In this case I do not believe it's a lack of resources, all the nodes are with 8GB of RAM, and the esxi servers with 64GB.

As I mentioned earlier I see the iscsi packets coming up to the nodes, but there is no response.

Does restarting any node also restart the scsi / lio service at all?

 

 

Hi there.  As i understand you did test some node restarts and things were working until 8 pm. I suspect it is a resource issue, you may not have enough disks/ram/net bandwidth/cpu cores to handle your load. If i recall in one of your previous posts you started with very low resources and had many issues, you did increase them and things are better but still may not be enough. The recommended approach is to try to be as close as our hardware recommendation guide..so please have a look at it, if this is not possible and you want to use the lowest possible resources, which is not recommended, i can help you if you can supply the requested resources loads via atop command, this will help us increase just enough to the bare minimum required.

Apart from your own iSCSI load, when you shutdown a node, Ceph will try to recreate other replicas of the data that was down on the remaining up disks. If you have only a couple of running disks and they are not fast enough, it can cause them to become very busy and sometimes unresponsive. I had posted you before on some Ceph params on how to lower the priority of Ceph recovery from it default values.

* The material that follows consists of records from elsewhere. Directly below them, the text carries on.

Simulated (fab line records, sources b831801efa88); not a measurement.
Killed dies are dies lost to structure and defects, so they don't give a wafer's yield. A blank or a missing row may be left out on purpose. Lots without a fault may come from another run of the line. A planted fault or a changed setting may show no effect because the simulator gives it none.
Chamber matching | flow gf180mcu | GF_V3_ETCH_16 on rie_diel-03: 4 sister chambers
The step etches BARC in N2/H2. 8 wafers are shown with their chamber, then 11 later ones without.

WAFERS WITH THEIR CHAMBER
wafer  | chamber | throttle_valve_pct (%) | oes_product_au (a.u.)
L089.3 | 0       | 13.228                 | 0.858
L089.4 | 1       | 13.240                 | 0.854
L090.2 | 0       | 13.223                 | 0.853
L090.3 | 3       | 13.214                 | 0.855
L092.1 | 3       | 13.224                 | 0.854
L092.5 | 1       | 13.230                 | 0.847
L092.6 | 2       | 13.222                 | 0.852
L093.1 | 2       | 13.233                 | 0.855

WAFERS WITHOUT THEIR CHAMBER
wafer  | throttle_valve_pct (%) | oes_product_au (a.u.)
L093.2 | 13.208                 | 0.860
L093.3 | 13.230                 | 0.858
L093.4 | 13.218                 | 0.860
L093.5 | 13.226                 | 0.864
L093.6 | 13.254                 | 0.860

Now the current case i suspect may be due to an extra load by Ceph called scrubbing. It is a backend process that checks data consistency ( crc / metada ) among the different replicas, this does put load on the system and is happening on top of the recovery and client load. I suspect this since in PetaSAN we limit the scrub hours to be starting from 8 pm to 8 am, the default in Ceph is it can do this anytime which can cause issues if daytime traffic is higher.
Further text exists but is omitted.